Friday, March 13, 2009

I don't want much - just a teeny tiny trophy

I spent a long time in school and working before I became a stay at home mom. And now I work, but still at home and aside from the Big Brother lady with the cane from DHS, I am my own boss. Which is nice. But what I really miss about not working in the world is the feedback. Like, in school, you get grades and they provide feedback for how you did. And when you work, you have evaluations. And paychecks and sometimes bonuses. But when you stay at home with your kids or have a home daycare, there isn’t a whole lot of feedback.

Okay, I have to take that back – there isn’t a lot of positive feedback. I certainly know when I accidentally put milk into someone’s cup instead of juice because they tell me in a very shrill voice while throwing the cup on the floor. Or if I help someone put their sock on and it feels funny on their toes, I know they will immediately dissolve into a puddle of tantrums on the floor until I fix it – and that, too, is feedback.

Yesterday, Wyatt was playing in his Exersaucer. He was having a great time, jumping up and down and turning in circles. When he started to get fussy, I pulled him out and went through the usual checklist – he wasn’t tired and I knew he couldn’t be hungry so I tried the diaper change. As I pulled off his little pajama outfit, I found a surprise. Apparently, a few little turds had somehow escaped his diaper and slid down his leg. And then he jumped and turned in circles for twenty minutes. It was not a good surprise. But despite the fact that I had four other kids to take care of, I didn’t panic. I got to work, wiping him clean and changing his outfit and rinsing out the remains of the surprise. And when he was all clean and smelling fresh as a daisy (well, not quite…) I looked around. I know what I was looking for - I wanted someone to tell me that I had done a good job or give me a badge or hand me a brownie. But that didn’t happen.

Does life set us up for this letdown? We spend two decades getting rewards for everything we do – in school we got the coveted scratch-and-sniff stickers, and then there were trophies for playing baseball even if you never actually hit the ball once the whole season, and good grades for studying and it just kept going. But now I do what I think is a really important job and some days the only feedback I get is someone asking for more little smokies at lunch.

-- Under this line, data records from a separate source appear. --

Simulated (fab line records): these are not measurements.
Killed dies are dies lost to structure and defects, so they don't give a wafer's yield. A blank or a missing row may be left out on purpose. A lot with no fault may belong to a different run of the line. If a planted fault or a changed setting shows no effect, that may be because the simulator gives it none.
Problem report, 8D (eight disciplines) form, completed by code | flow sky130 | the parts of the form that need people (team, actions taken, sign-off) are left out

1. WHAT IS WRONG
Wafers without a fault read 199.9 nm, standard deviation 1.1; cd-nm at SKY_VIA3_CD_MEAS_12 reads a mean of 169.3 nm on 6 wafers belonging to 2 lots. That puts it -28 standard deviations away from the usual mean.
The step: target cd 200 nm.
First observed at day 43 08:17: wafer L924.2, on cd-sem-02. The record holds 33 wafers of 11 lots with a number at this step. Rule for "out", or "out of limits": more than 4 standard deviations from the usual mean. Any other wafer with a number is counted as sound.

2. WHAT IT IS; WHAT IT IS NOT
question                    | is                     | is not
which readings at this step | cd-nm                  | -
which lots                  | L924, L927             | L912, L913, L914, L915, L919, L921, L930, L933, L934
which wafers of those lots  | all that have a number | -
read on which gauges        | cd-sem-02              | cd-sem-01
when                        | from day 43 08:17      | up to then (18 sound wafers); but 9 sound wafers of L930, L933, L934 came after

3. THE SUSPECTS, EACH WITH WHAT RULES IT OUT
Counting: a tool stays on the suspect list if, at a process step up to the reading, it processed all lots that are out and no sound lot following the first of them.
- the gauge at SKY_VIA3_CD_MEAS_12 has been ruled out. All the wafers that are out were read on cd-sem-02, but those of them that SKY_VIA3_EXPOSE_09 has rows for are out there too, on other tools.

Do you think the economic stimulus package includes bonuses for stay-at-home moms?

3 comments:

Sara said...

you're doing a really good job. keep up the good work!

Anonymous said...

Laura, I want you to know that I think you are doing a very good job. I feel very comfortable & secure leaving Jake at your house. I know he is well taken care of. I don't thank you enough for what you do.

Julie

jrh678 said...

I feel exactly the same way!!! I have tried to explain this to Brad, and he just stares blankly at me. Maybe we should start the annual "Mommy Awards."